Hacker News new | ask | show | jobs
by andsens 844 days ago
I never understood the appeal of service meshes. Half of their reason to exist is covered by vanilla kubernetes, the rest is inter-node VPN (e.g. wireguard) and tracing (cilium hubble). Unless I’m missing something encrypting intra-node traffic is pretty silly.

K8S has service routing rules, network policies, access policies, and can be extended up the wazoo with whatever CNI you choose.

It’s similar to Helm, in that Helm puts a DSL (values.yaml) on top of a DSL (go templates) on top of a DSL (k8s yaml), just that it is routing, authentication, and encryption on top.. well, routing (service route keys), authentication (netpols), and encryption.

It boggles the mind!

8 comments

I've worked on several k8s clusters professionally but only a few that used a service mesh, Istio mainly. I'll give you the promise first, then the reality.

The promise is that all of the inter-app communication channels are fully instrumented for you. Four things mainly 1) mTLS between the pods 2) Network resilience machinery (rate limiting, timeouts, retries, circuit breakers). 3) Fine grained traffic routing/splitting/shifting. And 4) telemetry with a huge ecosystem of integrated visualization apps.

Arguably, in any reasonably large application, you're going to need all of these eventually. The core idea behind the service mesh is that you don't need to implement any of this yourself. And you certainly don't want to duplicate all of this in each of your dozens of microservices! The service mesh can do all the non-differentiated work. Your services can focus on their core competency. Nice story, right?

In reality, it's a little different. Istio is a resource hog (I've evaluated Linkerd which is slightly less heavy weight but still). Rule of thumb: For every node with 8 CPUs, expect your service mesh to consume at least a CPU. If you're using smaller nodes on smaller clusters, the overhead is absurd. After setting up your k8s cluster + service mesh, you might not have room for your app.
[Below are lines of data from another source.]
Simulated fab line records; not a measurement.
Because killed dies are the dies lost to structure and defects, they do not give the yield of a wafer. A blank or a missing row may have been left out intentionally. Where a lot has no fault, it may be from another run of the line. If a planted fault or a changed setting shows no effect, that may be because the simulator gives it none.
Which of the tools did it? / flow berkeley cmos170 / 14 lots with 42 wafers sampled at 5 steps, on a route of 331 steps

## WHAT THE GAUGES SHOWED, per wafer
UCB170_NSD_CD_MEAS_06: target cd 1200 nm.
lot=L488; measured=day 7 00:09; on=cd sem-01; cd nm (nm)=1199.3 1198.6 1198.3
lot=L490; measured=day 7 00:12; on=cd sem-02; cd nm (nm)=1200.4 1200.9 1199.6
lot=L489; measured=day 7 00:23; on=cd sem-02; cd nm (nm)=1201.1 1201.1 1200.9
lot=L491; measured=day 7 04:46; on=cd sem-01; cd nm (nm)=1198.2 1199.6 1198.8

Second, as you mention, k8s has evolved. And much of this can be done, or even done better, in k8s directly. Or by using a thinner proxy layer to only do a handful of service-mesh-like tasks.

Third, do you really need all that? Like I said, eventually you probably do if you get huge. But a service mesh seems like buying a gigantic family bus just in case you happen to have a few dozen kids.

One major usage of services meshes that I’ve come across is for the transparent L7 ALB. gRPC, which is now very common, uses long-running connections to multiplex messages. This breaks load-balancing because new gRPC calls, within a single connection, will not be distributed automatically to new endpoints. There is the option of DNS polling, but DNS caching can interfere. So, the L7 service mesh proxy is used to load balance the gRPC calls without modification of services.

https://learn.microsoft.com/en-us/aspnet/core/grpc/loadbalan...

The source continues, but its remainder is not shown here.